Teaching – why do I bother?

Over the past few months, many people have asked me why I would even consider going back to teaching next year. Quite a few friends have suggested I should get into politics instead, some have sent me details about jobs in social media, and one or two have asked whether I might want to expand the tutoring I do. Repeatedly, I am reminded by them that teaching is “full on” and that I’ll be “done in” – best do something else, they kindly suggest.

What I have to explain is that although they are right, I love my job.

I am a teacher.

While at home raising my own child, I am a teacher.

Doing the shopping, I’m a teacher.

In the library, I’m a teacher.

At dinner parties, I’m a teacher.

Watching the news, reading the papers, on Facebook or Twitter, I’m first and foremost a teacher.

It is everything that I am and all I want to be.

The politics is important, of course. Keeping an eye on government policy, attending select committee meetings, meeting with experts, discussing ideas with others, running SOSNZ, sharing information – all of that matters a great deal.

And yes, in teaching, the hours of paperwork, the planning, the endless policy changes, the meetings, the scant professional development on offer – all of that can be frustrating.

But I’ll take it on the chin, because nothing compares to teaching.

Being able to help a child find their skills, grow in confidence, appreciate others’ talents, set their own goals, share their knowledge, and grow as a person is an honour above all others and is just magical.  That moment when a child realises they can do the very thing they thought was beyond them – that look – that triumph – what reward could top that?  Being there for the child who is feeling down or sick or a little lost, and being a caring and reliable adult for them, is a privilege. Working with parents, together, with the child at the centre is great.

And once I’m in my classroom, all that matter are the students. We are a family, a team. And boy, do we have fun! I learn, they learn – we go on magical journeys.

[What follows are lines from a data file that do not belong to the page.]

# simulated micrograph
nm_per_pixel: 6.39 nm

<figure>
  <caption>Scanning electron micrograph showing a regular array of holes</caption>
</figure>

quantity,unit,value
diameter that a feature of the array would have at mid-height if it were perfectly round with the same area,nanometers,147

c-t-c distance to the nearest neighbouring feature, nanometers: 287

Just writing this, I am grinning.

So next time someone asks me why I bother teaching, I will tell them: Because it is all that I am, and I love it.

~ Dianne

Teacher Proud

About Save Our Schools NZ

"One needs to be slow to form convictions, but once formed they must be defended against the heaviest odds." Gandhi


4 thoughts on “Teaching – why do I bother?

  1. I know exactly what you’re saying. 🙂 You go girl!


    Posted by Alison. | November 19, 2014, 6:54 am
  2. The thing is – when we’ve been ‘out’ of teaching for a while, it is so easy to idealise the classroom experience. Those who know – who are there now – realise that the joy of the day to day learning, the fun of it, is being sucked away by the data collection; the number crunching; the triple layers of assessment proof; the detailed professional journalling; the challenging learners who are exponentially over represented and under funded. The impositions of more and more, without taking something away – you’ve written about it, protested it, decried the developments, but living with them, working with them just ain’t fun any more.
    Activism, researching, personal professional development, participating in actions/activities/events over and above what we need to do to run a classroom effectively, alongside maybe a couple of curriculum or collegial responsibilities which are expected of experienced teachers – these things become impossible to fit in if you want to sustain your energy and still carve out a tiny piece of your own personal and family space.
    Di – trust those who are telling you – it is not the same. Yes, we are always teachers to the bone, no matter where we are, or what changes to our career we make. But it is not the same beast you left.
    More power to you, but be prepared to be shocked – the coalface is grimy.

    Liked by 1 person

    Posted by Natalie | December 5, 2014, 9:42 pm
  3. That’s my a fear I have, Natalie. How sad that good – in fact great – teachers are being beaten down like this. Kia kaha. x


    Posted by Save Our Schools NZ | December 5, 2014, 10:07 pm
  4. You are dead right….you have to be a special sort of person, one who continually gives with no expectation of receiving much at all. Your time will no longer be your own and your ability to fight the GERM will be seriously eroded. And those driving the privatisation know this of teachers….that ultimately we will put up with anything to continue following our calling…..and that we are too exhausted to fight back effectively. Many of my colleagues, devoted and passionate educators, are just too tired and under-resourced to push back.